Back in the 1970s I bought myself an iPod Touch almost as soon as they first came on sale, and it’s been an off-and-on part of my digital toolkit ever since. Apple’s done a commendable job, especially when compared to other mobile device vendors, at maintaining software compatibility over the various iPod Touch generations, but in the past couple of months, with iOS now at version four and their modern devices have cameras and gyroscopes and microwave ovens, my ye olde iPod Touch has been left out of the game.
Ditto, for example, wouldn’t run on it (and who wants to feel left out of a Jyri Engstrom social object party). Nor would the new Foursquare client. Or the neato Google app that lets you point a camera at something and automagically identifies it. The FOMO, in other words, was getting to me.

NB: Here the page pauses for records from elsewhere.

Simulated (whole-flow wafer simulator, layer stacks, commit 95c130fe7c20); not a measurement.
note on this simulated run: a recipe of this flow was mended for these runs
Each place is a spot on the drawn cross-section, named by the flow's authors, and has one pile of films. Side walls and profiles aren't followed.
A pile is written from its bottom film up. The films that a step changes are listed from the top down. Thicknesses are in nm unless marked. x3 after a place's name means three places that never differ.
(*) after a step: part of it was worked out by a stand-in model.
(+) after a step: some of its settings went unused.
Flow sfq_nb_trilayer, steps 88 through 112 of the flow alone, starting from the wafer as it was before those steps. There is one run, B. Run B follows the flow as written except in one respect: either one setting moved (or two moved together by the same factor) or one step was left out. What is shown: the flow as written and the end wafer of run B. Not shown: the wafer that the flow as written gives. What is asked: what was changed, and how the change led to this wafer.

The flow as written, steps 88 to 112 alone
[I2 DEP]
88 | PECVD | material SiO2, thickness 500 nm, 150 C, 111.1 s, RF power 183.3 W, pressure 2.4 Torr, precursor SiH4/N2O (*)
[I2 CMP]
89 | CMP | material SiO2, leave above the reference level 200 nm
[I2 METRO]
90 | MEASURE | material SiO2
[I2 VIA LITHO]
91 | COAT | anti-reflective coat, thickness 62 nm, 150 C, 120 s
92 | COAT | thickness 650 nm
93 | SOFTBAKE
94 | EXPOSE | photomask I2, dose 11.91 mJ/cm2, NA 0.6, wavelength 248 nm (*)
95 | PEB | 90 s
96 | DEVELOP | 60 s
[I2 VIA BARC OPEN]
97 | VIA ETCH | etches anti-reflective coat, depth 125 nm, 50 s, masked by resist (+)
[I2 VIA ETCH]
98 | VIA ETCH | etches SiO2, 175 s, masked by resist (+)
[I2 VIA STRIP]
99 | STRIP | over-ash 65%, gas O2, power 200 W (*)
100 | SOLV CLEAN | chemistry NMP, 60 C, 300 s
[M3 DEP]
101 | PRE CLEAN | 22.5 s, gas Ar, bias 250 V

The logical upgrade path, given that I’m carrying around an ancient [[Nokia N95]] in my pocket, would have been to chuck both the N95 and the iPod Touch and get an iPhone. But something buried deep inside me – fear of tribalism? complete vendor lock-in? simple iconoclasm? – prevented me from doing that. And so I bought a brand new 32GB 4th generation iPod Touch last night up at Future Shop (which almost lost the sale; actual conversation: “I’d like to buy an iPod Touch.” “Oh, he’s in a meeting. I can tell him to find you when he comes out.” “But I just want to buy one!” “Okay, I’ll find someone else”).
The effect of just a dramatic upgrade is akin to having just discovered the automobile after riding around on a horse all my life (okay, so maybe that’s over-emphasizing the importance of a mobile device in one’s pocket; let’s just say “it’s considerably faster”). Not only is it faster, but it’s got more gizmotronicness. Like the two cameras, the ability to tell where it is, and so on. The cameras have been widely derided by the technorati for being so poor as to not be worthy of a “megapixel” rating. And that’s true. But I think it misses the point: I’m not taking photographs with an iPod to blow up to 8 by 10 prints, I’m taking ephemeral shots meant to be viewed at 500 by 350 pixels. Like this:
Those aren’t photo-studio-quality photos, but they’re more than enough to suit the purpose, and considerably better than not having a camera at all.
Of course in many ways the last thing I need is another device forcing me into Twitter updates, Foursquare check-ins, compulsive email monitoring and so on. And maybe that’s why I got an iPod Touch instead of an iPhone: at least there are still places on earth free from wifi, and so I’ve bought myself a device with naturally limiting tendencies. That’s probably a good thing.